Life is like an octopus. The minute we get one flailing arm nailed down to the turf, another one comes bounding up from the dirt, madly swinging its suction-cups of distress into mid-air with no hope of any serenity or control.
My great-grandmother (who we called Nana) used to say, “There’s never the perfect situation, dear.” Or, as I like to put it, nobody escapes.
Our humanity is constructed in particular way—a way in which, it feels like life shows up to test us. It’s just the way the world is wired. And though it’s been a popular spiritual idea to say that we’re all here to learn lessons—and of course we are—it’s annoying as hell to hear that on the days when life has slammed us to the turf.
And that’s where art comes in. The thing about art is that it’s nonlinear. It’s not a multiple-choice, check off the box, A to B to C experience. It requires us to get comfortable with the amoeba-like shapes of early efforts. It requires us to get familiar with failure. It requires that we try, and try again. It asks of us look beyond the regular, and the average, and the conditional thought processes, and see something else—to keep going and keep looking even when we think there’s no place to look. It asks us to trust.
Making art means that we don’t “know” before we begin. Oftentimes we still don’t have a clue when we’re halfway through, or even near the end of a project. But we work anyway. We work to discover the intuition and the grace that comes from trusting ourselves, from trusting that doorways appear, even we think they won’t.
Blasting the abstract canvas with sundrenched yellow and fiery red and topaz, even when you think you’re going to finish with gold hues, means you have to trust your own sense of composition. Sculpting a four foot high hammered metal sculpture, even when you have no idea how you’re going to make the thing stand, means you have to trust your artistic vision. Constructing an eight foot high wooden installation piece, when you have no idea where you’re going to put it, requires listening to what’s calling you, and courage. In other words, art teaches us to trust the process.

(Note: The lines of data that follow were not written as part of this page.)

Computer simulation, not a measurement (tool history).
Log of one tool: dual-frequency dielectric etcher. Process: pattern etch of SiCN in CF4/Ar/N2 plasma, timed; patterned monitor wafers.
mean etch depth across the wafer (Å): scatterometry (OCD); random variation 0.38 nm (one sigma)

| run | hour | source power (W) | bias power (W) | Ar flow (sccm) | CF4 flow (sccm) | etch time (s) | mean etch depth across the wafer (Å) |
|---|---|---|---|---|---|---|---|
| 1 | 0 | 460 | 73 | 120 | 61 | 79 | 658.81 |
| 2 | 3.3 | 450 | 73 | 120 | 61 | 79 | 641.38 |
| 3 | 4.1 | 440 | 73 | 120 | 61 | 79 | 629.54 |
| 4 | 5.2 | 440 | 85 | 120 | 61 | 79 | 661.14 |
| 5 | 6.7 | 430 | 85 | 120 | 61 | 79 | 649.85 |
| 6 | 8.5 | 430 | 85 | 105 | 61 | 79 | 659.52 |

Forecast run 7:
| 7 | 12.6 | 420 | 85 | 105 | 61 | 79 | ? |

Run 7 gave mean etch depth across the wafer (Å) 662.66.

So then, when we’re back in the whirring blender of life, we can remember that doorways appear. They often don’t appear where we think they will appear, or where we want them to. They often look completely upside down and backwards—they appear in different textures, and land in our face-front visual-fields in unrecognizable structures. But even when we don’t know how they got there, there they are.
Doorways that open to a new place—an unseen and unknown place— materialize for us time and time again in art, just as they will for us in life, simply because we are willing to keep walking, and to trust. And that artistic lesson is a real-world faith foundation we can build a life upon.
Life shows up. Doorways appear. And all we have to do is show up.